What is the equivalent of Haskell's sequence in Scala? I want to turn list of options into an option of list. It should come out as None if any of the options is None.
List(Some(1), None, Some(2)).??? --> None
List(Some(1), Some(2), Some(3)).??? --> Some(List(1, 2, 3))
Scalaz defines sequence.
Here's an example:
scala> import scalaz._
import scalaz._
scala> import Scalaz._
import Scalaz._
scala> List(Some(1), None, Some(2)).sequence
res0: Option[List[Int]] = None
scala> List(some(1), some(2), some(3)).sequence
res1: Option[List[Int]] = Some(List(1, 2, 3))
Note that in the second example, you have to use Scalaz's some function to create a Some -- otherwise, the List is constructed as List[Some[Int]], which results in this error:
scala> List(Some(1), Some(2), Some(3)).sequence
<console>:14: error: could not find implicit value for parameter n: scalaz.Applicative[N]
List(Some(1), Some(2), Some(3)).sequence
The Scalaz some(a) and none functions create Some and None values of type Option[A].
If you want a solution for just List and Option rather a general monad then following will do the job,
def sequence[T](l : List[Option[T]]) =
if (l.contains(None)) None else Some(l.flatten)
REPL session,
scala> sequence(List(Some(1), None, Some(2)))
res2: Option[List[Int]] = None
scala> sequence(List(Some(1), Some(2), Some(3)))

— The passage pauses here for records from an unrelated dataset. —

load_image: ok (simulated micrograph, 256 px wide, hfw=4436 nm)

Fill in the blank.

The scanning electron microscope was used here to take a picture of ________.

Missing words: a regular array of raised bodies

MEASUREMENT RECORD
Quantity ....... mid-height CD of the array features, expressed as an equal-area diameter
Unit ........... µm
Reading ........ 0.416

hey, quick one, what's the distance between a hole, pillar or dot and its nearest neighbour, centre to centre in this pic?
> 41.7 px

res3: Option[List[Int]] = Some(List(1, 2, 3))
Just use Scalaz ...
Here is the same function as above using a combination of foldRight and map/ flatmap that only has to traverse the list once:
def sequence[A](lo: List[Option[A]]): Option[List[A]] =
lo.foldRight (Option(List[A]())) { (opt, ol) =>
ol flatMap (l => opt map (o => o::l))
}
Or, if you prefer the for comprehension version:
def sequence2[A](lo: List[Option[A]]): Option[List[A]] =
lo.foldRight (Option(List[A]())) { (opt, ol) =>
for {l <- ol; o <- opt} yield (o::l)
}
foldRight is equivalent to a reverse and fold left operation. So this traverses twice.
First off, I recommend that you check out the API docs for List.
As for a solution, this may not be the most graceful way to do it, but it'll work (and with no external dependencies):
// a function that checks if an option is a None
def isNone(opt:Option[_]) = opt match {
case None => true
case _ => false
}
//templated for type T so you can use whatever Options
def optionifyList[T](list:List[Option[T]]) = list.exists(isNone) match {
case true => None
case false => Some(list.flatten)
}
And a test just to be sure...
scala> val hasNone = Some(1) :: None :: Some(2) :: Nil
hasNone: List[Option[Int]] = List(Some(1), None, Some(2))
scala> val hasSome = Some(1) :: Some(2) :: Some(3) :: Nil
hasSome: List[Some[Int]] = List(Some(1), Some(2), Some(3))
scala> optionifyList(hasSome)
res2: Option[List[Int]] = Some(List(1, 2, 3))
scala> optionifyList(hasNone)
res3: Option[List[Int]] = None
Maybe this helps, as it traverses once only and use recursion
def sequence[A](a: List[Option[A]]): Option[List[A]] =
a match {
case Nil => Some(Nil)
case h :: rest => h.flatMap(x => sequence(rest).map(x :: _))
}
This is very simple with a for comprehension:
val x : Option[String] = Option("x")
val y : Option[String] = Option("y")
val z : Option[String] = None
// Result -> a: Option[List[String]] = None
val a = for {
x <- x
y <- y
z <- z
} yield List(x,y,z)
// Result -> b: Option[List[String]] = Some(List(x, y))
val b = for {
x <- x
y <- y
} yield List(x,y)
Since you need to flatten anyway, just do it first...
def sequence(lo: List[Option[A]]): Option[List[A]] = lo.flatten match {
la: List[A] if(la.length == lo.length) => Some(la)
_ => None
}
tail recursion might be quickest